The role of the PPE?

Status
Not open for further replies.
Titanio said:
However, NONE of this determines what code can be run where, in and of itself. As I read it, your argument
Instead it determines what code actually WILL be run, which was my point, why else would I state developer experience and skill as a major factor?

If it's not practical to move somethign off of the main core because it creates too many problems, it will not get done regardless of whether or not it could potentially 'run' on the extra core. Of course what's 'practical' depends on the programmers skill experience and ingenuity.

For example, with Xenon, everything that can run on the primary core could 'run' on secondary or tertiary core, but that doesn't mean that they can suddenly split the game engine across all 3 cores and utlize them effectively, they still struggle with taking a game engine and trying to split it over 3 cores despite having completely homogenous cores.
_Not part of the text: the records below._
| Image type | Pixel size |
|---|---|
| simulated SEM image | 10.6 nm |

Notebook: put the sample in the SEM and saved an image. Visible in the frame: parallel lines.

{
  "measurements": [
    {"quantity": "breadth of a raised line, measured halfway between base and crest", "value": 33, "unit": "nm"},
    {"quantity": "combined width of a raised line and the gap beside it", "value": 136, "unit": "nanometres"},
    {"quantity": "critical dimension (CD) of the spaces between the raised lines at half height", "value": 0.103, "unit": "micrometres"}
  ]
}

Why do you expect these problems to just go away when a developer looks at moving some code from the PPE to an SPE? Doesn't he face the exact same high-level issues a programer faces on 360 when he tries to move something from core0 to core1?
 
Last edited by a moderator:
scooby_dooby said:
If it's not practical to move somethign off of the main core because it creates too many problems, it will not get done regardless of whether or not it could potentially 'run' on the extra core.

Synchronisation or parallelisation of said task would not prevent it being moved onto a SPE, and I believe that was your argument.

If you're saying, "how does the developer tease out these "tasks" in the first place?" that's a completely different question. Games are not monolithic programs, however, games are sequences of distinct tasks. That's an issue facing any architecture, not Cell specifically. You're basically asking "how parallel is a game?". There's parallelism on multiple levels. Obviously if you can't break up your game at all, you've got problems, but I can't imagine that ever being the case.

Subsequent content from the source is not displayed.